Over the weekend, 16 people were arrested after trying to block the entrance to the Grant Town Power Plant, which burns pricey waste coal bought from Sen. Manchin’s company.
Originally Printed in DeSmog on April 12, 2022
On Saturday, April 9, a group of more than 50 activists from the region and around the country convened on a coal power plant in West Virginia, calling for it to be closed and rallying around a small blockade outside its entrance. By the end of the day, 16 of them had been arrested.
The plant the protesters targeted, in Grant Town, West Virginia, isn’t just any of the over 200 coal power plants still operating in the United States. It’s the one where Sen. Joe Manchin makes nearly $500,000 per year selling a dirty coal waste called “gob.”
Gob is short for “garbage of bituminous,” which, according to VICE News, Sen. Manchin sells to the power plant for a tidy profit via Enersystems, the company he founded and that his son now runs.
The protesters, a mix of local and national activists, call themselves West Virginia Rising. One of them was Michael Whitten, a retired miner from Boone County, West Virginia. “When I worked on strip mines, we threw that [gob] away,” Whitten told DeSmog. “We covered it up, it’s like if you had a wood-burning stove at your home and you wanted to put wet wood in it — it’s just not economical.”
He’s right. The West Virginia customers served by the Grant Town Power Plant, run by American Bituminous Power Partners (AMBit), are being charged more because of the gob. In the last six years burning this waste coal has cost the local power utility an additional $117 million, according to documents analyzed by The New York Times. All of this — even though regulators initially fought the plant’s transition to burning gob — was pushed through thanks to Sen. Manchin.
Manchin, who has a blind trust set up for his investments, has continually been a one-man blockade for climate legislation. That came to a head this year when he essentially killed the Build Back Better bill, Biden’s signature climate and social policy legislation, by dropping his (some might argue never serious) support of it. He closed his statement with, “I will continue working with my colleagues on both sides of the aisle to address the needs of all Americans and do so in a way that does not risk our nation’s independence, security and way of life.”

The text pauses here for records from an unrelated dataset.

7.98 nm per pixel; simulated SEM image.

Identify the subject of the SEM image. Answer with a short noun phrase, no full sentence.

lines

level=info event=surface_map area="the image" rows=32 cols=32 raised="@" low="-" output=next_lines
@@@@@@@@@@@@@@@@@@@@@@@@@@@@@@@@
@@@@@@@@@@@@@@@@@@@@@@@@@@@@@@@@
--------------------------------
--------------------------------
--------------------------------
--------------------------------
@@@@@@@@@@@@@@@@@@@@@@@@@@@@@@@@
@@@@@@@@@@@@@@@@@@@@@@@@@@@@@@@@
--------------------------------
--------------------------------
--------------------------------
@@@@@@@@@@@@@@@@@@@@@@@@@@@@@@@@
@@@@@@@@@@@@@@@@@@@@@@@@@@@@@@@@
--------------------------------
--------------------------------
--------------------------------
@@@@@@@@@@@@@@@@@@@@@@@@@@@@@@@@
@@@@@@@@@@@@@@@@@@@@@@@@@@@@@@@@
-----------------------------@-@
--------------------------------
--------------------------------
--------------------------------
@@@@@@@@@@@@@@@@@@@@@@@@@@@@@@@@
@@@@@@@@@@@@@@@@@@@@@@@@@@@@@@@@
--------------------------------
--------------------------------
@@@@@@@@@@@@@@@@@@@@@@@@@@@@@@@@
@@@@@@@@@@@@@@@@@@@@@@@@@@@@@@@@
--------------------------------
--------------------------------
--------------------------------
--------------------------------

Around 2:00 p.m. on Saturday, activists trickled in from a nearby campground where they had received some training and information about legal support. For those who chose to put themselves in position to be arrested by the West Virginia state troopers already on the scene, it was going to be a long day.
Marion County Sheriff Jimmy Riffle stated that those arrested would not likely be released until the late evening. The sheriff, who spoke from behind the coal plant’s fence, explained where the property lines were — and anyone who crossed them would be arrested.
Sleeping Dragons Arrive
It all happened quickly. Several members of the group laid down tarps on the pavement, while others hung a banner that read “Manchin: Stop Burning WV’s Future for Profit” on the coal plant’s front gate. Then the “sleeping dragons” came in.
Arms linked together through lengths of PVC pipe, half a dozen protesters formed a human chain in front of the gate. But the blockade only lasted a short time. State troopers picked up the interlocked protesters and moved them closer to their squad cars, where they could figure out how to disconnect the activists. That cleared the plant’s driveway but many more activists were still rallying in front of the gate — in the legal middle ground between the property and the road.
Eventually, the troopers had separated all but two of the arrestees. That pair was put in a police car while still attached.
Among those eventually arrested was Joanna Smith, who seemed unperturbed by the three troopers around her, one chiseling away at the piping connecting her to another arrested activist, Donna Shaunese. Smith told me over the sound of alarming cracks and crunches that the chiseling didn’t bother her.
She thought that the issue of climate change was important enough to be arrested over, and that doing something that might get the attention of Sen. Manchin was vital. “At this point, everybody knows what needs to be done.”